BTW Lego sells individual bricks which I'm finding is much better than all those kits.

https://shop.lego.com/en-US/Pick-a-Brick

You can search for pieces eg BRICK 2x4, which are 21c each.

Also ebay has loads of used lego pieces which are super cheap.


You can try bricklink too: www.bricklink.com


Great idea, just still looking for a brick color for 'stacking lego bricks as a distraction'?


Possibly transparent 4×2×1 bricks for time spent doing bugger all (or just taking a longer break after some taxing task or stressful situation).

I think Lego Friends may have some suitable bricks for the usual Friday afternoon (down)time spent with colleagues watching someone launch an electric car into orbit or some other definitely not work-related activity. :)


You mean like programming a pi to run a robotic arm to stak the bricks :-)


Exactly! That, and actually ordering the bricks on Bricklink and implementing Lego workstream visualization for your dev-team. :)


In a similar vein, but with a bit of complexity in the background... http://specialprojects.studio/project/bit-planner/

"Bit Planner is a physical and digital time planner made out of lego bricks that magically synchronises with any cloud based calendar to help you better organise your projects and get more out of every day."


I like the physical simplicity of one hour equals a colored block. I've got minor quibbles so will modify it, but good idea.


dork


If you could set up this system with a series of internet connected scales for each category, you can take the weight of the bricks from different work areas around the company and know in real time what people are doing while simultaneously recording the information in physical lego form.


You forgot the <sarcasm/> tags, I think (I hope).

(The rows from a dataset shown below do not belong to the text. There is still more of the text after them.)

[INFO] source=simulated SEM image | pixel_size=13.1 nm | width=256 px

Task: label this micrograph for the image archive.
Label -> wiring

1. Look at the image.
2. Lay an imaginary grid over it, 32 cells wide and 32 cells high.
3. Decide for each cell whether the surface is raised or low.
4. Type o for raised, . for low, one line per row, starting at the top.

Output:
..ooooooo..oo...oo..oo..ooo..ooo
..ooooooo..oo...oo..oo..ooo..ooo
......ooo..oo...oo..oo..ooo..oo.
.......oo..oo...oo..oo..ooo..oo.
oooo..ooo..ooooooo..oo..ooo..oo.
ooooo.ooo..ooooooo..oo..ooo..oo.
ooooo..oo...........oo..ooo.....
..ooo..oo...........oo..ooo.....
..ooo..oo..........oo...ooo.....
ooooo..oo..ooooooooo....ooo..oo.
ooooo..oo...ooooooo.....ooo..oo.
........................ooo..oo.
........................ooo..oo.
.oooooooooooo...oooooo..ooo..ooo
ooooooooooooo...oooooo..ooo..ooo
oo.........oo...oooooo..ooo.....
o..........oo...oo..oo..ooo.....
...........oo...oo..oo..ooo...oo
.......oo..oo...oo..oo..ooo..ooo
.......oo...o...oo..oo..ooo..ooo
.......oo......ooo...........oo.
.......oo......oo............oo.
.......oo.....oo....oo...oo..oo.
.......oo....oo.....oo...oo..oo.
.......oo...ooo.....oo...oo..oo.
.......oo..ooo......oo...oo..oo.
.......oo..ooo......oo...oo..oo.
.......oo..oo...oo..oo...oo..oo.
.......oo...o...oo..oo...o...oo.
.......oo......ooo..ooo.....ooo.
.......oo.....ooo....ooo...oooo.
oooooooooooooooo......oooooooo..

Not really. You could skip legos all together and have 3D printers that print out layers of work over time as well, no need to measure weight then as you track it through an API.


You're not really doing Agile until you're meticulously tracking each hour spent. If this sort of thing helps, so be it. But those hours have to get into JIRA somehow.


Are you being sarcastic? I ask because Agile methodology, when done correctly as a bi-directional contract between team and stakeholders, does not have to be like that at all.


At any organization whose business model has evolved beyond "burn through investors' money, ask investors for more money", management NEEDS to have meaningful answers to these questions:

* What remains to be done?

* How much will it cost?

* How long will it take?

* Is the team on track or falling behind?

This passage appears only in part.